The MacFarlane account is what a delayed-disclosure case looks like when the witness is credible and forthcoming: a named career officer with a verifiable service record, a corroborating second witness, a voluntary admission of professional misconduct in concealing the sighting, and a close-range observation that has no identified conventional explanation. The forty-six-year silence cost the case its best chance at institutional investigation, but MacFarlane’s transparency about why he stayed silent — and what he and Tutte did to cover their tracks — is itself a data point about the professional environment that suppressed military UFO reporting throughout the Cold War era. The ship’s log at Library and Archives Canada remains an untapped primary source.
Source & Media
Canadian Naval Officer Has Close Encounter In Hawaiian Waters
As reported to Gavin McLeod
Witness: George R. MacFarlane, Commander Royal Canadian Navy Retired
Early this year I received a letter from Commander MacFarlane stating his interest in relating an experience he had while serving with the Royal Canadian Navy. I sent a letter in reply assuring him that we were most interested in receiving his report either written or by way of interview. I was pleased to receive his letter [and] have followed up with telephone interviews.

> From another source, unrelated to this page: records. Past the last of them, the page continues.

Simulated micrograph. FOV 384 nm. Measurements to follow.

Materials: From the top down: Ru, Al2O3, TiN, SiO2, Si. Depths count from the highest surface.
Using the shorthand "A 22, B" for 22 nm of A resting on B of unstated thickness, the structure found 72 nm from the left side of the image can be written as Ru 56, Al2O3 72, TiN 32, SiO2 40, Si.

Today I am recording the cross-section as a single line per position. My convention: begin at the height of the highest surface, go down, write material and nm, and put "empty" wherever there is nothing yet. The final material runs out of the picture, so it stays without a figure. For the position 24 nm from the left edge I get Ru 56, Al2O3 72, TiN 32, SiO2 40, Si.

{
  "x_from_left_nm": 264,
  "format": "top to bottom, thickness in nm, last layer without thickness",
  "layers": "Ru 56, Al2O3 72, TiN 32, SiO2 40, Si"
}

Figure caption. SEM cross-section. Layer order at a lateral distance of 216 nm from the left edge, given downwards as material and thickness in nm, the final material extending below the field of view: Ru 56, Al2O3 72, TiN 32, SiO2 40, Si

MacFarlane’s ship the Iroquois was considered to be a “pocket cruiser”. She entered service on November 30, 1942 and served with distinction during the Second World War. When war broke out in Korea, the Iroquois was refitted for anti-submarine warfare. The Iroquois first arrived in Korea in June of 1952, where it completed three tours of duty before returning to Canada in December of 1954. Four of the Iroquois ship’s company were killed and ten were wounded. These young men were to be the only Canadian naval casualties of the conflict.
At the time of the sighting, MacFarlane had the rank of Lieutenant.
Commander George R. MacFarlane’s letter follows:
This is an account of a sighting of flying saucers that I saw when travelling from Pearl Harbour, Hawaii to Guam in the Canadian Destroyer H.M.C.S. Iroquois in May 1952. The ship left Pearl Harbour around 1800 [6 PM] and proceeded on a westerly course at about 14 knots. I was the Officer of the watch on the bridge, having taken over the watch at 2400 [midnight]. The ship was in three watches and proceeding under normal routine conditions. There was a thin layer of mist overhead; the stars were not visible. The temperature was warm and there was no wind.
At about 0100, I saw a single white light on the port bow at about 30 degrees elevation at a visual estimated range of about a mile. It moved from right to left at a rapid rate. It had a halo around it due to the mist. I assumed it to be a low flying aircraft. It did not appear on the Sperry Navigational radar. The air defence radar was not in service due to a major maintenance routine. I thought it unusual to see a low flying aircraft which at this time was about 100 miles from Hawaii. There were no military aircraft listed on the operational schedule for this area.
A short time later another light appeared from the same direction, passing at high speed. It was not picked up on the navigational radar either, which was not surprising as the radar detection lobe covers the surface but not the sky. By now the mist had dissipated and the sky was clear.
These two incidents were not similar to subsequent sightings. They are recorded only to give a complete picture of events.
At about 0200 I saw the first of many strange lights in the sky. The vast majority were in formation, usually quarter line, and all appeared on the port side [toward the south]. Many were in groups of three, some in groups of five or six. They appeared and disappeared instantly, at the same speed a computer screen operates.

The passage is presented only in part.